On July 6, the school district issued a request for proposals to buy or lease the former Monteray elementary, Ridgeway Annex, Keith Lynn and Plymouth elementary school sites in North Vancouver city and district.
With a combined 2011 BC Assessment value of $26,214,000, the schools are just four of 11 surplus properties valued at $137 million that the board is considering ridding itself of. In all, the 11 properties comprise 28.61 hectares of some of the last development-friendly land located in the heart of North Van’s residential neighbourhoods.
North Vancouver School District secretary-treasurer Irene Young told The Outlook that while the board hasn’t received any proposals on the properties just yet, they have received requests for the paperwork.
“People usually wait until the end,” Young said in a phone interview Tuesday. “The RFP is open until September 28 so we probably won’t actually see too many submissions much before that date.”
In the meantime, Young expects would-be buyers and renters will want to take the time to arrange tours of the building sites and do their own studies on the properties before making any offers.
Under the RFP rules, it’s possible all four properties could wind up being sold to the same developer, Young said. Though such a case is highly unlikely.
“They’re all such different properties,” said Young. “A medium- to large-size developer might be interested in a property like a Plymouth or a Keith Lynn because it is larger and they don’t necessarily deal with small properties like Monteray and Ridgeway Annex that might be more suitable for a much smaller developer.”
Both Plymouth and Monteray have found themselves at the auction block before. Vacated in 2010, Plymouth was given the RFP treatment soon after but garnered no interest from the development community.
A year later, Monteray was shopped around for expressions of interest in buying or leasing the property, getting two bites before the process fell by the wayside with the November 2011 election of a new school board.
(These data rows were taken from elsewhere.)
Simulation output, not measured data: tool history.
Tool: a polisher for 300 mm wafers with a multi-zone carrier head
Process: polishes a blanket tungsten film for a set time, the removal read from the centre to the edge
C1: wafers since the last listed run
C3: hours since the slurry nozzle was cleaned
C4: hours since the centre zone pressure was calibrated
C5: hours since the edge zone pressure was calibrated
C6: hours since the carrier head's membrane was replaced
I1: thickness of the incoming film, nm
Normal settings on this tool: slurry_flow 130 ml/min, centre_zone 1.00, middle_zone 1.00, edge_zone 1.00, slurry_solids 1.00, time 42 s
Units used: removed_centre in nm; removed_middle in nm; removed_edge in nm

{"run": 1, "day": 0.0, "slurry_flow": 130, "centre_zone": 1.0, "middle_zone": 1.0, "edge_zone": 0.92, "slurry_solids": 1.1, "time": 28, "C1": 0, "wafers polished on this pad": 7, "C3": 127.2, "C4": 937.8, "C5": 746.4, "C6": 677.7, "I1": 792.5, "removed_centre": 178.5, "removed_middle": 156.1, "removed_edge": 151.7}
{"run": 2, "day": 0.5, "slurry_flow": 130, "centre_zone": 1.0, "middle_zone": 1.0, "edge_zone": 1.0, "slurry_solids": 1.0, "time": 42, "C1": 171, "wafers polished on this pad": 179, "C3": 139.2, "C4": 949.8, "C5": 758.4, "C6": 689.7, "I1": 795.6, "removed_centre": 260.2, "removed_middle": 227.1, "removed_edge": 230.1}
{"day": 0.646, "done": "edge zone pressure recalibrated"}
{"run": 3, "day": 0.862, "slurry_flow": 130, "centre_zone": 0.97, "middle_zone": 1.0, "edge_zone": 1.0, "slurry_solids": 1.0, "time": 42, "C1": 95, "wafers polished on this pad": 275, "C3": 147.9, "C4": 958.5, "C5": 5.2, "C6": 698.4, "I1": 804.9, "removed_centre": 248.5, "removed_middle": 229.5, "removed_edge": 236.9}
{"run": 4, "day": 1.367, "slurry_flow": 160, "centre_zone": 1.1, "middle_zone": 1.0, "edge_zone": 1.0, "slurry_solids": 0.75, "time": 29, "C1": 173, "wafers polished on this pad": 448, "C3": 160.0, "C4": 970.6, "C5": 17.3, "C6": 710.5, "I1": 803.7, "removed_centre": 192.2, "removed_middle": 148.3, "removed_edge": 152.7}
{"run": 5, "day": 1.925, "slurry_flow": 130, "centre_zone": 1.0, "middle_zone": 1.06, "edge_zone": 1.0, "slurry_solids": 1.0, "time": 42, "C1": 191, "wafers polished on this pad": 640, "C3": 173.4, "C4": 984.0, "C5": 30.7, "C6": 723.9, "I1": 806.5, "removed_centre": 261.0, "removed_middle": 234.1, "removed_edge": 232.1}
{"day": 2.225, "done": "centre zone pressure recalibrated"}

But with renewed interest earlier this year, the school district decided to explore selling or leasing the 11 properties now deemed surplus to its needs.
That has caused some criticism among residents’ groups who have called the move short-sighted, saying once these publicly owned lands are gone, they’re gone forever.
The outcry was quelled somewhat by a series of public open-house forums hosted by the school district to discuss the best uses for the surplus properties. Responding to those resident concerns — as well as those of their council — the District of North Vancouver government approved a resolution on May 9 to draw up a bylaw prohibiting the school board from selling, leasing or otherwise using its school lands for any non-education related purpose, wherein those other uses could result in increased traffic or parking demands near the school sites.
However, after a closed-door meeting the following evening between the school board and both North Vancouver city and district councils, that district resolution may have been scrapped or put on hold, as nothing has since come back to council on it.
The Outlook could not confirm the status of that May 9 resolution with district hall before press time Wednesday, but both school board secretary-treasurer Young and board chair Franci Stratton said they were confident that with enough communication between the school district and district hall, the resolution wouldn’t throw a wrench into the RFP process when council returns to session and the RFP process closes in September.
“Nothing’s come to us at this point,” Stratton said in a phone interview on the land-sale resolution Tuesday. “Down the road, when we open up the process in the fall, after we’ve received the RFPs after September 28, then we just need to make sure we’re communicating and we’re on-line having those conversations.”
Once all the proposals are in, the school district will make public any proposals they are considering for approval, likely in October.